Marymount Manhattan College
2016 Annual Fire Safety Report
Fire safety is a matter of urgent concern for all members of the Marymount Manhattan community. The College owns and manages one residence hall, located at 231 East 55th Street in the Borough of Manhattan. In addition, the College housed students at 200 East 6th Street, also located in the Borough of Manhattan. All facilities are equipped with building-wide fire sprinkler systems.
Fire drills take place at each location two times during each calendar year. For more information regarding the College’s fire safety policies, rules, and evacuation procedures, please see the Fire Safety Evacuation section of the Resident’s Guide to Community Living.
Fire Statistics 2016
Marymount Manhattan College did not have any fire-related incidents in student housing for calendar year 2016.
Fire Safety Evacuation
In the case of an alarm, we expect all residents to remain calm so that staff members may address the situation. We will do our best to evacuate the buildings safely and quickly in case of an emergency. Fire drills will occur throughout the year. In the event of a fire drill, residents must follow all instructions given by the emergency staff through the announcement system.

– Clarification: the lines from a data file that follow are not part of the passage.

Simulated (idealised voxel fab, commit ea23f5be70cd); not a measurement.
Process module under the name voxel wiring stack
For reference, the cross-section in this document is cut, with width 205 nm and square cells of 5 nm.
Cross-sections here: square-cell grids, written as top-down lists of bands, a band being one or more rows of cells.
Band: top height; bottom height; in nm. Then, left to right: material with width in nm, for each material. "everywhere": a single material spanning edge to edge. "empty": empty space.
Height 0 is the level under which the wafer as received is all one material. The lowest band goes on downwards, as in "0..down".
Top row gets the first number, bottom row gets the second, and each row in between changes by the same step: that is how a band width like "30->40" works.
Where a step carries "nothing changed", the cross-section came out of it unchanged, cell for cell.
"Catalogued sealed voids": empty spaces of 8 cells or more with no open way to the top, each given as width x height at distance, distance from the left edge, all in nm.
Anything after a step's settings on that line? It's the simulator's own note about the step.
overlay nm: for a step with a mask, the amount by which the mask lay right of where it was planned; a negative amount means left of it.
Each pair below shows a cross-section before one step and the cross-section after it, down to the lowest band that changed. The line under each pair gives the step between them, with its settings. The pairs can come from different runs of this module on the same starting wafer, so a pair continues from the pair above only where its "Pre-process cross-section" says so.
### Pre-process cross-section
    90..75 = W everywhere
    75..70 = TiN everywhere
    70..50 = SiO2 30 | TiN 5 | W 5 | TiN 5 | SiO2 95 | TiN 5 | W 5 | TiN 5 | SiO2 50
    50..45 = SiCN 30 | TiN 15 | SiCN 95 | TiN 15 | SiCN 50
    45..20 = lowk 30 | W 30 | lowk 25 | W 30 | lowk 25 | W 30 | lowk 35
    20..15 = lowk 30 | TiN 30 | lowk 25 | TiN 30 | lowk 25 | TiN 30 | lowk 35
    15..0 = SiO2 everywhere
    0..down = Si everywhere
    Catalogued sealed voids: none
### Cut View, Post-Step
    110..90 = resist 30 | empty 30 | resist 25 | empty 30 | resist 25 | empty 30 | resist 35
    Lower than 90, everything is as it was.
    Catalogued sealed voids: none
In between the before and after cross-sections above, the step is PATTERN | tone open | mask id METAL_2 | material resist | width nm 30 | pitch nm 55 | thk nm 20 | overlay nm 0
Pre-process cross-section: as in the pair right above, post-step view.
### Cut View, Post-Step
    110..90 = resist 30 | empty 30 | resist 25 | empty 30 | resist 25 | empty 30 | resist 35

Please familiarize yourself with these procedures so that you are led to safety in the best possible method.
55th Street and Cooper Square have a computerized fire warning system and trained fire/security personnel on site at all times. Floor plans and diagrams for emergency staircases and exits are posted in public areas on all floors and on the back of your apartment door. Residents should familiarize themselves with these maps to be able to exit promptly during fire drills or actual emergencies.
In the event of a fire or other emergency, use the fire alarm pull-station located on every floor to alert that there is a fire on your floor. Act promptly for the safety of yourself and others. Do not try to fight a fire; instead take action to get out of the building.
If a fire is in your apartment:
- Close the door to the room where the fire is and leave the apartment.
- Make sure EVERYONE leaves the apartment with you.
- Take your keys if they are available, but don’t spend time looking for them or anything else if they are not.
- Close, but do not bolt the apartment door.
- Alert people on your floor by knocking on their doors on your way to the exit.
- Activate the fire alarm pull station if you can safely do so.
- Use the nearest stairwell to leave the building.
- Do not use the elevator.
- Alert security when at the front desk.
- Call 911 once you reach a safe location. Do not assume the fire has been reported unless firefighters are on the scene.
- Notify the firefighters if anyone is unaccounted for.
If you hear an alarm and the fire is not in your apartment:
- Stay inside your apartment and listen for instructions from security unless conditions become dangerous. Security will make announcements over the all-call system to notify residents where an alarm has been activated and who should evacuate.
Both 55th Street and Cooper Square were built to prevent the spread of fire (this is why doors cannot be propped). Full evacuations are rarely necessary. If an alarm is activated on a floor, security will make an announcement to evacuate the:
- Floor of the activated alarm
- Floor above
- Floor below
If an alarm is activated on a floor, security will make an announcement to evacuate the following areas:
• Floor of the activated alarm
• Floor above
• Floor below
If the fire is not in your apartment/suite, but you must evacuate:
- First feel your apartment door and doorknob for heat. If they are not hot, open the door slightly and check the hallway for smoke, heat, or fire.
- If you can exit your apartment safely, follow the instructions above for “If A FIRE IS IN YOUR APARTMENT/SUITE.”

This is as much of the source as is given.